Inheritance in Scots law, the interaction of prior rights on intestacy and legal rights, and legislative reform

DISCLAIMER: what follows is a technical blog post on an aspect of the Scots law of succession (inheritance). The law of succession comprises the body of rules that apply in any legal system that provides for the flow of property from the dead (who no longer have much use for property) to the living. Specifically, this post is about the law that applies in a situation of intestacy, where a late Scot has not made any plans for that flow of property post mortem; that is to say, where the deceased left no will or other testamentary writing.

In Scots law, the rules of intestacy allow (where relevant) certain people to make certain claims of a deceased person’s estate, those people being: a spouse or civil partner; a cohabitant; and/or a child (or children, or indeed any descendants of a child or children, who are able to “represent” a deceased parent). (For ease I will generally to children from now on, but note that the legalese of “issue” is sometimes used for offspring. I will also say “spouse” rather than “spouse/civil partner”.)
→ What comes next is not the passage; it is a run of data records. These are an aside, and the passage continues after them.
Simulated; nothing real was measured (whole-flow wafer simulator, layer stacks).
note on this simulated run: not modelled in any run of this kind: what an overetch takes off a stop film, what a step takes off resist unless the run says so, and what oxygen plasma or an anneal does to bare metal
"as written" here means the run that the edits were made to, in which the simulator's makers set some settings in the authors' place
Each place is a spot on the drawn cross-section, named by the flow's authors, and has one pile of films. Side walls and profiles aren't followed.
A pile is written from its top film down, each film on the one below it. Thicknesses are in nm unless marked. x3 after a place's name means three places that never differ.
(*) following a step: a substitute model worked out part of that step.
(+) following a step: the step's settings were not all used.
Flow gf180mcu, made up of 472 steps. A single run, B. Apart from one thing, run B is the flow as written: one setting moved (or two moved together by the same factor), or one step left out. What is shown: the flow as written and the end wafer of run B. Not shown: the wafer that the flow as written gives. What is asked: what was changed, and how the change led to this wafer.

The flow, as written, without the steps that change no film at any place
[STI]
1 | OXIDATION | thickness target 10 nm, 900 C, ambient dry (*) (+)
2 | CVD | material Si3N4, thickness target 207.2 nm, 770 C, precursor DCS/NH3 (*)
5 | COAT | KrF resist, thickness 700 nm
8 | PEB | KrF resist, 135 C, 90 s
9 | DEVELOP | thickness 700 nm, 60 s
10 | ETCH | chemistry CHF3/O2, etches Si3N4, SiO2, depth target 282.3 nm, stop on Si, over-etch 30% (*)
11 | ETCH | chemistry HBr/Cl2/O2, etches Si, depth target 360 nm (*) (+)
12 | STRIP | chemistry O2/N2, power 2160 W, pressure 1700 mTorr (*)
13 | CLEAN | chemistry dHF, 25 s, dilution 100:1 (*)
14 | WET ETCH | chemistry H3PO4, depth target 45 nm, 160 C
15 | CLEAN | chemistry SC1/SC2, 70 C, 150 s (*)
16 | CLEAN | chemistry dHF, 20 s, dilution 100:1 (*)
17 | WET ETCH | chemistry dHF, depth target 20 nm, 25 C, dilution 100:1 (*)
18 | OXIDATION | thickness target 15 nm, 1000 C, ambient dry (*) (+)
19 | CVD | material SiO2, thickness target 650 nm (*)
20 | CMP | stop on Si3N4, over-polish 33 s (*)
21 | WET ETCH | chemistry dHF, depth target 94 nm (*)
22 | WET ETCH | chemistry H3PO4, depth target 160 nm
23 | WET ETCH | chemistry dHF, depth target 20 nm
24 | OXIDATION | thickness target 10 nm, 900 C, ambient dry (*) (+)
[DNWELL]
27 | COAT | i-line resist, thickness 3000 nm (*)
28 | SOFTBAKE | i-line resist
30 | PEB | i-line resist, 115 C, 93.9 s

For better or for worse, these claims are called “legal rights”. As to how much relevant people can claim, I have noted below* how legal rights would be calculated where the deceased is survived by 1) a spouse 2) issue or 3) both. I am not going to explain the policy rationale behind legal rights here as this post is long enough (sorry) but I have blogged on this topic before. Legal rights are only payable from the moveable estate of the deceased (say a car, a bank account, a painting): no legal rights claims can be made in relation to land.

After any and all of these claims are satisfied, the remainder of the estate will then go to a relative (normally a child or children, if there are any). (Where there are no living, eligible relatives, the estate will go to the state.) The ranking here is determined by section 2 of the Succession (Scotland) Act 1964.

Legal rights are not the full story though. Where there is not a will, some other rights come into play. The Succession (Scotland) Act 1964 also deals with “prior rights on intestacy”, in addition to the legal rights which can be claimed from a deceased person’s moveable estate. When it was enacted, the 1964 Act was framed in a way that ensured that these legal rights of the spouse and any children fall to be calculated after the “prior rights” of the spouse partner have been satisfied. These prior rights give the spouse first dibs on 1) a dwelling house, 2) furniture, and 3) a sum of money, within financial limits set by legislation.

The fact that legal rights come after prior rights can be seen in section 10 “Abolition of terce and courtesy, and calculation of legal rights”. The relevant subsection provides as follows:

(2) The amount of any claim to [legal rights]** out of an estate shall be calculated by reference to so much of the net moveable estate as remains after the satisfaction of any claims thereon under the two last foregoing sections.

I will come back to the emphasised text.

Section 8 and section 9 deal with the “Prior rights of surviving spouse, on intestacy, in dwelling house and furniture” and the “Prior right of surviving spouse to financial provision on intestacy”. As originally enacted, prior rights were paid first, then legal rights calculations would follow. That is to say, they were “the two last foregoing sections” referred to in section 10.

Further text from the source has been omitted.